You'd be better asking someone who's run it, like Fordnut74 up there a few posts. It's a viscosity issue, not a gel point issue, so I think we're talking fairly high temps to get it to flow right in a stock diesel system, quite a bit above ambient temps anywhere. You could certainly make a system that would work right without heating the oil (basically larger orifices everywhere) but then it wouldn't work on normal diesel.
I haven't blown you guys off, just buisy. i am going to answer the questions for the Mixing SVO with Diesel thread here as well.
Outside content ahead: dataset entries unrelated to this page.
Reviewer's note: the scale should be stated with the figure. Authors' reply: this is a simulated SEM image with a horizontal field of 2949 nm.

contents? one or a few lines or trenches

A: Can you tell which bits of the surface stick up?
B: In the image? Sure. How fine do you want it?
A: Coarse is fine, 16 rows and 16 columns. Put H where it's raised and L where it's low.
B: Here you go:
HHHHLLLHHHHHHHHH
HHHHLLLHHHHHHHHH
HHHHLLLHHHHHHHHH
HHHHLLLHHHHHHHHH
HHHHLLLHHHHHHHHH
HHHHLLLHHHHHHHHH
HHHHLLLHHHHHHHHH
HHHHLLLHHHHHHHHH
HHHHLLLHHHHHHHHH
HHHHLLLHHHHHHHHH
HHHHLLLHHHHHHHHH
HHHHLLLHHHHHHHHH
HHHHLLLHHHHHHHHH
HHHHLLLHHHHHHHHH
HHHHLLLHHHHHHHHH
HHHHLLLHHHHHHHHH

On the viscosity issue, the problem is in the filtering, not the injectors as one would think. Veg Oil is about the same viscosity as diesel at 180*. Of course this varies depending on how dirty the oil is, how much it was used, what type it is, water content, etc. Since the fuel rails are actually part of the head, once the fuel passes the the filter and enters the rail, it WILL be at engine temp, and since the injector tip is in the cylinder, the tip will be much higher. The only time it would cause a problem in the injectors is on a cold start for about the first 10 seconds. I have found that the oil needs to be at about 110* to pass through the filter without waxing it up. Using My Large filter above the exhaust manifold, it is able to pass enough oil, cold that the engine can warm up before waxing up to the point that it becomes plugged. Hope this helps, again any other ? pleas ask, just may take me a few days to respond. The Diesel Stop alternative fuels forum is a great resource with info and links to other useful sites such as greasel.com.
If people could get past the Matrix-like overtones of "humans as power source" it certainly makes more sense than using up lots of ever-scarcer good land to plant them...
a little test I did also presents another problem. I used new veggie oil with a littl diesel in it, and it grew algae in it like you wouldn't believe, so mixing and sitting for much length of time, or just mixing may present an algae in the tank problem.
journytoforever.org/boidesiel_svo.html has a lot of info on running waste veggie oil.
As for mixing the problem would be that like oil and water the oil would seperate from the diesel unless there is a catalyst to stop it, I personally do not know of one. Then you are left running diesel and veggie oil, not the mix.
The only reason biodiesel costs more is that the volume is so small, like making a billet crankshaft one at a time compared to an up and running factory making thousands.
But taking that in to count, biodiesel is only $3 a gallon?
If we were a Biodiesel using world and wanted to try and process Dino Diesel in small batches, I would think it would cost hundreds of dollars a gallon, if not thousands.
The US dollar is supposed to be supported by petrolium sales throughout the world, so we cant have biodiesel take over as quickly as it would seem we (the world) need to as it would hurt our economy.
Also, the straight oil is much too thick cold to work in stock injectors, but I have met some at a biomeet in Berkeley who use modified injectors and filters to work with cold oil straight, no processing needed.
And if the biodiesel is processed wrong, who knows how bad it might run in your truck.